## Information Cascade Experiment by the Virginia University

This is a lab report by Virginia University to explore how people follow the information cascade in reality. It starts to offer a definition of “information cascade” that “when the information implied by early decisions outweighs any one person’s private information” (Anderson and Holt, 1). More specifically, the third person’s decision depends on the matched first two predictions but not his personal information, and the fourth person continues the pattern. The process is fairly similar to the red ball majority or blue ball majority guessing game that we go over in the Network class. The experience with three labeled balls “a” “a”, “b” or “b” “b”, “a” in two urns labeled A and B. The chance of getting the two runs is identical. And the experiment is run to test whether information cascade works and a payoff of \$2 is used as an incentive. Most of the time the information cascade occurred as predicted but there are so other interesting findings. First, a third person made a B prediction when he draws a “b” signal while there are two A decisions before him. Second, a second player predicted A when he actually sees a “b”, “which is inconsistent with Bayes’ rule and private information, is probably the result of confusion or carelessness.” (pg. 4). Overall, this type of inconsistency in about one-fourth of the cases where the optimal Bayesian decision differed from the decision implied by private information, and it’s not that uncommon.

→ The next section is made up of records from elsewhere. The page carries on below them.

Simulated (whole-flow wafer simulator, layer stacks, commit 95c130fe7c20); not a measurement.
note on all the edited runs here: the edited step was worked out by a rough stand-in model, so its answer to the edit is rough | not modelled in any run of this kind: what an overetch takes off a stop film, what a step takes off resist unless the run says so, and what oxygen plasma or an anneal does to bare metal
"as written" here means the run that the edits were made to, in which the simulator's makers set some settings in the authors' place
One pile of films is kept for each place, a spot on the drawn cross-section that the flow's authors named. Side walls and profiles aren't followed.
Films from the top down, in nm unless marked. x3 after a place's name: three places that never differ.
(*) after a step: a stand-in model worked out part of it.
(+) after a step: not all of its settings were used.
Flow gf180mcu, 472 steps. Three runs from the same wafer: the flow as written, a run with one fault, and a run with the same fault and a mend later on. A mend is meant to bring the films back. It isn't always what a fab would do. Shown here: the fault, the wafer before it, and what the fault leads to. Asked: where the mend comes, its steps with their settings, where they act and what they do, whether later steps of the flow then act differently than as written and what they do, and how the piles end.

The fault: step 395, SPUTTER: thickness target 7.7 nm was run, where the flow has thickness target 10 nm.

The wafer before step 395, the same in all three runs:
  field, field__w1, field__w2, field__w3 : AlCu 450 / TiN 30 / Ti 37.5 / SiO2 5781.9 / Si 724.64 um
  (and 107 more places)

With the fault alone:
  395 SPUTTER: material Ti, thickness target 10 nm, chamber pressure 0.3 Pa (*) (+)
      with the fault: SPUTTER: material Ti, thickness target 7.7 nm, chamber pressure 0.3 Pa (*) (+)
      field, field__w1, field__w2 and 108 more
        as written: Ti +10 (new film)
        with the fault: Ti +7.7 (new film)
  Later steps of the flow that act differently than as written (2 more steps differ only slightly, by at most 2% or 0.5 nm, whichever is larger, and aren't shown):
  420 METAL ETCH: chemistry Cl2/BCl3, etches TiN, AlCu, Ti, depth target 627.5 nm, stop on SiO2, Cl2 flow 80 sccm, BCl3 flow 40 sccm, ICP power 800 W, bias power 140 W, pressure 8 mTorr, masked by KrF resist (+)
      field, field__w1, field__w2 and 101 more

The result of the experiment reflects how the model works in reality. There are some interesting new lights about information cascade that I have learned from this paper. First, we always talk about how the second person will choose his private information because the probability is a tie in class. There is a real-life example that person acts against this predicted behavior; as a result, we need to be careful how accurate the model is and accounts for its inconsistency. Second, the designer of the experiment uses \$2 as motivation but this motivation may not be strong enough. In our class example, we go up to \$1,000 so every player will try their best to get the right answer. The authors explain how some mistakes are caused by confusion or carelessness of this game. Its counterargument is that “increasing payoffs from \$0 to \$2 resulted in a decrease in the number of errors, but the increase from \$2 to \$4 had no significant effect on errors”(pg.6). But in fact, \$2 and \$4 is still in a similar price range and I wonder what will happen if the price is raised at least ten times higher. The main takeaway is that although there is information cascade, people are complicated and behaviors are still somehow unpredictable.

Citation:

Anderson, Lisa R., and Holt, Charles A. Information Cascade Experiments. Virginia University, 2 Aug. 2018, www.people.virginia.edu/~cah2k/cashbktr.pdf.